This is owner George Steinbrenner's überteam, the best his local TV money can buy. (The New York payroll is $63.2 million, the second highest in baseball, after Baltimore's.) The Yankees were 24-7 after Ramiro Mendoza shut out the Minnesota Twins on five hits in New York's 7-0 win on Sunday. The Yankees hadn't started that well since Casey Stengel was managing, 40 years ago. And the 22-2 run that Twins righthander Mike Morgan interrupted with an 8-1 victory last Saturday had not been accomplished in 51 Yankees seasons, since Joe DiMaggio was running down flies for Bucky Harris. Not bad for a team that at week's end had played the fewest home games of any team in the majors (10), whose highest-paid player (centerfielder Bernie Williams) had contributed zero home runs in 119 at bats, whose leading home run hitter (DH-leftfielder Darryl Strawberry) has hit more home runs in the minors than in the majors since he turned 30 six years ago, and whose best hitter (first baseman Tino Martinez) has such a low star quotient that he spent last Saturday strolling through a downtown Minneapolis mall without being recognized. Indeed, one of the more remarkable attributes of the club is its lunch-bucket personality. The clubhouse is decidedly lacking in large heads, the team-leading 7⅝-sized dome of pitcher Hideki Irabu notwithstanding.
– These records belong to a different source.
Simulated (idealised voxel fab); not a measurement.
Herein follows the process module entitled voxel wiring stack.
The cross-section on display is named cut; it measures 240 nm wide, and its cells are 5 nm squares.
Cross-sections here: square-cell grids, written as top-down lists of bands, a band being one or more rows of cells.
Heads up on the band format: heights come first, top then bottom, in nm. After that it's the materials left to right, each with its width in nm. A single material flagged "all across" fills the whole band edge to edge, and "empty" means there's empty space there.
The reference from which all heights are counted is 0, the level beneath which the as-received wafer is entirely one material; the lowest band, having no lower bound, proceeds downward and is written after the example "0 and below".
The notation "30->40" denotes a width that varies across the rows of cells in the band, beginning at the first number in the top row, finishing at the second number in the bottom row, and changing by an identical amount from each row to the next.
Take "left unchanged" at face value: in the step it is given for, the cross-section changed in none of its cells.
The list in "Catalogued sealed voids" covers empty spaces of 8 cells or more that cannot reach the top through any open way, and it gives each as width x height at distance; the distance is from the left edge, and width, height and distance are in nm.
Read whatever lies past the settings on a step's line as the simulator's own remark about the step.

Through an interpreter, Irabu says of his club's run, "No, I've never seen it anywhere. I feel very lucky just to be able to play on this team right now."

Says third baseman Scott Brosius, "I was on a pretty good team in Little League, but we only played 18 games. I've never seen anything like this."

In this century only 15 teams had a better record after 30 games than the Yankees'—and 12 of them finished atop their league or division. The Yankees have made a first impression that recalls the 1990 Athletics, the only American League team this decade to exceed 100 wins; the '75 Reds and the '86 Mets, whose 108 wins are the most in baseball in the past quarter century; the '84 Tigers, the last team to start out hotter than this (26-4); and, in a recent stretch of 43 innings in which the Yankees never trailed, the '72-73 Harlem Globetrotters. Says Molitor, "You can't really find one area where they're short."

So decorated are the Yankees that the team's valuables safe would have made Liberace blush. The 26 Yankees (including injured DH Chili Davis) own a combined 22 world championship rings. They also have accumulated 316 games of postseason experience and 35 All-Star appearances.

Cashman, the rookie general manager, has more ammunition on the way. Davis, who had only four at bats before an ankle injury landed him on the disabled list, is expected to begin his rehabilitation program on Friday and be back in the lineup in July. Cuban refugee righthander Orlando Hernandez is toying with minor leaguers (30 strikeouts in 17⅔ innings) until the Yankees decide to put him in the rotation in place of righthander Mendoza, who will fortify an already deep bullpen.